Common Real Estate terms

03 July 2019

While it is easy for us in the real estate industry to just assume that everyone understands what we are talking about when it comes to property and buying or selling real estate, we thought we should give a refresher on some commonly used terms. Have a read below and if you need any further clarification on these or other real estate terminology please don’t hesitate to get in touch!

Listing: When a property is listed for sale it means the agent has a signed Agency Agreement and the property is now compliant to go to market. The term ‘new listing’ refers to a property only just launched to market for sale.

Price Guide: In NSW, Legislation states that an agent must provide the seller with a reasonable estimate of selling price for their property. Known as the ESP, to publish this price it can have no more than a 10% variance and must be justified by comparable sales and market dynamics evidence. It can be shown as a guide, i.e. $1,000,000 to $1,1000,000 or can be shown as a single figure i.e., $1,000,000 or at any figure above the lowest number. Quoting a figure less than this is classed as under-quoting. Price or Auction Guides are used extensively for both Auction and Sales by Negotiation.

Asking Price: This is used with the traditional method of sale called ‘Private Treaty’ where a set figure is agreed with the seller and buyers are encouraged to submit offers they would like to pay based on the price the seller is asking for their property.

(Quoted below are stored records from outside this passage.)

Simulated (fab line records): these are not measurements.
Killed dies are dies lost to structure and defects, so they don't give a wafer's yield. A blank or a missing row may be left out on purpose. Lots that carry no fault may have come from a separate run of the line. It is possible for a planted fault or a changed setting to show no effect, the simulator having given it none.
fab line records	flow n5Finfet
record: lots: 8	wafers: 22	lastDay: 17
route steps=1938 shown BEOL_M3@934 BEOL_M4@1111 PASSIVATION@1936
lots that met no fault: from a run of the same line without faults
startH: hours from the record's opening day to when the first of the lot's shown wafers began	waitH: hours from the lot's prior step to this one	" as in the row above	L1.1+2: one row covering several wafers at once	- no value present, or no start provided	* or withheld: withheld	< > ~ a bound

Pre-market listing/pre-market sale: When a property is available for sale, however the Agent and Vendor have agreed on a pre-market phase of the campaign which allows the Agent to market the property to his/her database of buyers. If the property is not matched to a buyer in this phase, it will then be launched to market with a strategy to capture a wider audience through print and digital marketing platforms.

Easements: Real property in NSW can be subject to what is called “restrictions on use or title” these are noted on the Certificate of Title which is your document of proof of ownership. These restrictions usually refer to easements or the enablement of the use of part of the land by others such as rights of way, drainage, sewerage lines and other such domestic or government usages. It is always wise to check and understand the implications of such restrictions as well as covenants or limitations on use or height as they can affect the development potential of land.

Covenants: Many purchasers find when they purchase land or an existing home that their solicitor emphasises the “Restrictions on Use” or the “Covenants” on the title to the property. In essence, a property covenant can guide or restrain how you build or alter your property, or how you use the land. You can find a property covenant in a contract of sale, but most commonly within a land’s certificate of title or in a separate document referenced within the title.

Gazumping & Cooling off: Gazumping is often a misunderstood term and has been a big problem in NSW, as the law makes it compulsory for agents to ‘gazump’ in certain circumstances. It basically means an agent or seller accepting an offer from a buyer and then prior to the exchange of contracts accepting an offer from another buyer. The law states that it is an offence if an agent fails to submit all offers to a seller for consideration prior to exchange of contracts. This is why cooling off periods were put in place to enable buyers to exchange contracts immediately after an offer is accepted and then have 5 days to do their due diligence where the property cannot be sold to anyone else.

Exchange: Exchanging sale contracts is the legal part of selling a home. There will be two copies of the sale contract: one for you and one for the buyer. You each sign one copy before they are swapped or ‘exchanged’. This can be done by hand or post and is usually arranged by your solicitor, conveyancer or the agent. At the time of the exchange, the buyer will be required to pay a deposit, usually 0.25% of the purchase price for an exchange with a 5 day cool off period, or 10% for an unconditional exchange.

Settlement: Settlement is the conclusion of the sale transaction and usually takes place six weeks after contracts are exchanged, however settlement periods can differ if all parties agree.